A Russian-built Sukhoi Superjet 100 landed at Tehran's Mehrabad International airport on Feb. 12 with a team of engineers on board, as part of a renewed attempt by the company to find customers in Iran for its passenger jet. It could prove to be a fruitful venture for the firm, given the difficulty Iranian airlines have had in securing new aircraft from Western manufacturers over the past two years.
In the initial wave of aircraft orders which followed the lifting of most international sanctions on Iran in January 2016, the country’s airlines placed tens of billions of dollars’ worth of business with the U.S.’s Boeing and its main European rival, Airbus. Smaller orders were also placed with another European firm, turboprop maker ATR.
But while 11 ATR planes had been delivered by the end of 2017, the arrival of the larger jets from Airbus and Boeing is taking much longer, with just three Airbus deliveries to date and none from Boeing.

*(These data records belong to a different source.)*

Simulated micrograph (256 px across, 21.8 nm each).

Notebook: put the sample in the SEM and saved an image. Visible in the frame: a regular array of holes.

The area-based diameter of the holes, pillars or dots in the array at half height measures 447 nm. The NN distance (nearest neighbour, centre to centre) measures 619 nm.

The slow progress in renewing Iran’s aging fleets of passenger jets is a direct result of the lingering U.S. sanctions on the country. This has meant deals need to be cleared by the U.S. Treasury's Office of Foreign Assets Control (OFAC) before they can progress. In addition, arranging financing for the planes appears to have been a significant hurdle, with most major international banks avoiding any business with Iran lest they fall foul of U.S. sanctions.